I started doing a version of this book probably eight or nine years ago, an adult novel about a guy who had a child out of wedlock from a one-night affair and how that secret affected his marriage. Then I struggled a few years and put it aside to write that other travel book that you’d mentioned, all the while directing, too.
Then at a certain point when I came back to the novel . . . I was actually sitting on a plane to go to Los Angeles and I thought of it suddenly from the girl’s point of view as "my dad’s an asshole, he's got this other kid across town." So suddenly I was writing what I knew instantly was sort of a YA book.
I found that very liberating. I was suddenly telling a story that I wanted to tell all the while without knowing this was the story I wanted to tell till I start telling it.
Was the decision to make this into a YA novel based on not only the age but point of view of the main character?
I don’t think it necessarily had to do with her age, because you can certainly write an “adult novel” from a 15-year-old's point of view.
But I knew instantly that I was writing a YA in the sense that it was speaking sort from that youthful urgency, that ferocious vulnerability that you have when you’re that age.
Lucy’s kind of alone in her anger at her father’s betrayal. She feels it much more intensely and personally than her sister or mother but has trouble explaining it to us as the reader.
I remember very much that adolescent feeling. Am I the only fucking person awake on the planet, and, simultaneously, is my life actually not going to happen for me? You know? That terror.
I think it’s a real revelatory moment in life when you realize our parents have their own lives and are not simply there to service our life. So it was an interesting thing to have her anger and then have her not be able to particularly articulate it in any way or understand it.
The novel leaves open the possibility that the other characters' seeming lack of fury at the betrayal could be a subjective reading too.
Yeah, actually Lucy is quite unreliable in that regard. And they are in different places of knowing it as well; like you said, her sister has known about it for a number of years, the mother has known about it, so Lucy is just in the immediate throes of finding out, so her response is much more charged than theirs. But Lucy is a fairly unreliable narrator, at best, that's for sure.
Mistakes and forgiveness are a theme you return to often. It’s definitely present in your memoir and even to rewind this back to the acting roles that made you famous in your 20s, those characters feel like they all have a larger backstory than they let on.
I think forgiveness is all we have in a certain way, right? I think, yes, we can forgive — what’s that Bob Dylan [line], you can come back, but you can’t come back all the way? It’s a little different after I’ve forgiven you or you’ve forgiven me, which is different and there’s a sadness to it, maybe a strength that wasn’t there before.
I do think that, too, everyone’s story is so much more. For years I was simply dismissed as a certain kind of actor because . . . when I was 22 "Pretty in Pink" took off in a way that no one could have suspected so all of us are instantly eager to just see a headline and categorize and move on. It’s like talking to someone and then suddenly they sit down and they start playing the piano. And I mean everybody is able to sit down and play their piano. That’s all anyone ever wants is to be seen.

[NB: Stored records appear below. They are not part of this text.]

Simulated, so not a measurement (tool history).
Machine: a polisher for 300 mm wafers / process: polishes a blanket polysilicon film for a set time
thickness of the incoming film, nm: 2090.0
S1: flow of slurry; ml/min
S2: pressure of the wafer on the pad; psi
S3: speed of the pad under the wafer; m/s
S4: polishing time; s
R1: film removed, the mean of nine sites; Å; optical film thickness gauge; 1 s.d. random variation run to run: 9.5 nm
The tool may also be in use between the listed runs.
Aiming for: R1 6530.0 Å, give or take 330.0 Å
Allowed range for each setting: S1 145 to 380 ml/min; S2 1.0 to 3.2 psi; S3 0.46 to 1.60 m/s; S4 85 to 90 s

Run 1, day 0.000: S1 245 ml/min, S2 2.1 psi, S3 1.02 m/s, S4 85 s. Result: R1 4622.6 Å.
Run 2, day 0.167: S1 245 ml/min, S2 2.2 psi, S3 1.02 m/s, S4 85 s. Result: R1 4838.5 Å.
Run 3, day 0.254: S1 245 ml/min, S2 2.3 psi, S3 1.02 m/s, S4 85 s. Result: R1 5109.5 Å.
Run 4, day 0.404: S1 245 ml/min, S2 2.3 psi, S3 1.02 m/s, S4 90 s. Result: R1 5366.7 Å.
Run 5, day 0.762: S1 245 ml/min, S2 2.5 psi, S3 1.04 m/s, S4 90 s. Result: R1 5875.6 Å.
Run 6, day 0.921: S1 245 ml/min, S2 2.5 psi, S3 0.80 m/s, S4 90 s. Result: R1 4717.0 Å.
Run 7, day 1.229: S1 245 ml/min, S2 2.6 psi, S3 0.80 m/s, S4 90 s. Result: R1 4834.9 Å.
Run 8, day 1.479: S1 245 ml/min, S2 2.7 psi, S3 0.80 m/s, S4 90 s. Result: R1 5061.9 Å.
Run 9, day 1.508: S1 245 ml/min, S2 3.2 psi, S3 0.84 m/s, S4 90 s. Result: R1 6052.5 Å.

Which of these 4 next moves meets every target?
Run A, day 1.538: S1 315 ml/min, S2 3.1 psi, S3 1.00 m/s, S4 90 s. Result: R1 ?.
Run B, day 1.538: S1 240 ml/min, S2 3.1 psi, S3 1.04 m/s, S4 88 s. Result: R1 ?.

What you’re describing sounds like a second cousin of this other theme I see in your work, this idea of escape, like the act of being seen and the art of escaping are somehow connected in an unholy marriage.
To be seen, but also I want to vanish. So they’re the opposite side of the same coin and I do have a strong yearning to escape, as it were, and understand the value in escape, and it’s not just running away but a running to.
I often don’t know what I’m looking for until I’m upon it and through it.
Two thirds of "Just Fly Away" is a process of and arrival at escape. Lucy fleeing to her grandfather in Maine seems like an attempt to understand why she seems to be the only one who feels what she does about her father's infidelity. That feels to me like one of those three or four Stations of the Cross of growing up, that we can’t distance ourselves from ourselves.
I remember looking in the mirror when I was 15, just wishing I could know what I would look like in 10 years — just because I know I’m going to get through whatever it is that I was going through — going, please, just let me see, just for a second, what I will look like when I’m 25. I needed to know that it’s going to change in a good way.
If we look at these three facets of your work, in acting, directing and writing, particularly with a focus on travel writing, those all require a different kind of being present for the work to succeed.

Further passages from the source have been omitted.